Wednesday, September 30, 2009

Dorothy Del Favero’s 100th Birthday

[from billlifka, posted with his permission]
Dorothy Del Favero has achieved every woman’s dream. She’s reached an age where all listen to her talk, but she can’t hear them.

A balanced diet and strenuous exercise routine are the secrets to her longevity.

She eats sweet rolls, cookies, chocolate candy, mountain dew, deep fried onions and baked potatoes with a stick of butter and three ounces of salt. Each of these foods provides an antidote to some particular pill prescribed by her doctor.

As for exercise, can you bend from your waist to use a hand broom and dust pan on the floor?

Dorothy does a lot of walking; from her nap on the sofa to her nap on the recliner to her nap in bed. She carries her four-point cane at shoulder level so as not to impede her passage. She still clears the dinner dishes. The juggling of dishes from table to sink is an entertainment highlight. She still empties the dishwasher. We hope to find most of the dishes some day.

To be honest, Alice [her daughter, billlifka's wife] is the drill sergeant in charge of food and exercise and deserves the credit for Dorothy’s survival. Of course, Dorothy wasn’t always a senior senior.

She was born in the Friesland province of Holland, birthplace of old English. Her maiden name was Bijvoets which means, “by foot”. This suggests her ancestors walked into the Low Countries at the time family names were assumed. Her Bijvoets side is traced back 500 years to a tinsmith in Antwerp. In her early grammar school years, Dorothy’s family nearly starved during World War I. Her father was an archetypical entrepreneurial immigrant to America. After the war, it took him three tries before he finally established himself making sinks for Pullman railroad cars on Chicago’s south side. Then he brought his entire family to live with him in the new world. Dorothy was 17 at the time, the 6th of 12 children.

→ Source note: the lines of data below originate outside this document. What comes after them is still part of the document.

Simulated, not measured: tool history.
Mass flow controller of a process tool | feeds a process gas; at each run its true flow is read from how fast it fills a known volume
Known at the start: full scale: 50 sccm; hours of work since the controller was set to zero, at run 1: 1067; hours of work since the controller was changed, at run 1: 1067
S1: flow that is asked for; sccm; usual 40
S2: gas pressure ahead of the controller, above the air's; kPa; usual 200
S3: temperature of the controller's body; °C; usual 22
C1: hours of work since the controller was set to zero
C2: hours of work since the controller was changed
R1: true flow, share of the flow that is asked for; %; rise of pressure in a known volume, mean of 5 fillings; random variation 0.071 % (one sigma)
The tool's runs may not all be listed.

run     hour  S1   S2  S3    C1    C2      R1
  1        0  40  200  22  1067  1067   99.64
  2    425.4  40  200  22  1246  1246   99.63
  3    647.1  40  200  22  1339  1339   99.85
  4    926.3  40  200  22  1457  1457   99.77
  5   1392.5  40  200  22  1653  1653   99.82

He started a business tinning implements for the Chicago stock yards. In time, this broadened its scope in plating processes. When Dorothy’s father died, the business was willed to his 4 sons and continues in the Bijvoets family. The 8 daughters were bequeathed the family home and, before that, encouragement to find good husbands. About a year after her arrival, Dorothy met a hunky young man at a Lake Michigan beach. Mario Del Favero had emigrated from Northern Italy in his teens to join an older brother successfully employed as a carpenter in Chicago. Photographs at the time suggest he was the kind of guy who attracts bathing beauties. As luck would have it, Dorothy qualified as a bathing beauty. I’m guessing they didn’t really share a language when they met. That may have contributed to their 58 year marriage. Mario died in 1987.

Mario and Dorothy produced Alice, Tom, John and Richard. Present count is 9 grandchildren, 16 great grandchildren and 1 & 8/9 great-great grandchildren. None are in jail and all are gainfully employed or doing well in school. Until recently, Dorothy could speak knowledgeably about each of them without being prompted. She still can with a little help in getting started.

I think she’s had a satisfying life far beyond her expectations when she left her mother country as a girl, full of apprehension. Hers has been a classic American immigrant story similar to most of our family stories. In celebrating Dorothy’s life, in a way we celebrate the America that was and the America that shall come again. Happy 100 years, Dorothy!

1 comment:

Ira Glickstein said...

Thanks billlifka for your humorous and touching writing about your mother-in-law. Please add my "Happy 100th Birthday" to those of others.

In a separate piece, you wrote about what my grandparents called "Americans by CHOICE":

"Dorothy is American because her father sought the many advantages of America over European societies. She married Mario, who had reached the same conclusion as a teenager. My ancestors felt the same a generation earlier. All of these great people came to America with little more than the clothing they wore. They raised families, bought homes, owned cars and lived their lives free from Kings, Kaisers or Central Party Chairmen controlling their lives."

In some ways, Americans by CHOICE are even more American than we Americans by BIRTH. I am second-generation born in the US. I lived with grandparents from both sides who immigrated here. I wonder if later generations, who never knew their immigrant ancestors, can ever fully appreciate our wonderful Country and the great gift of having been born here?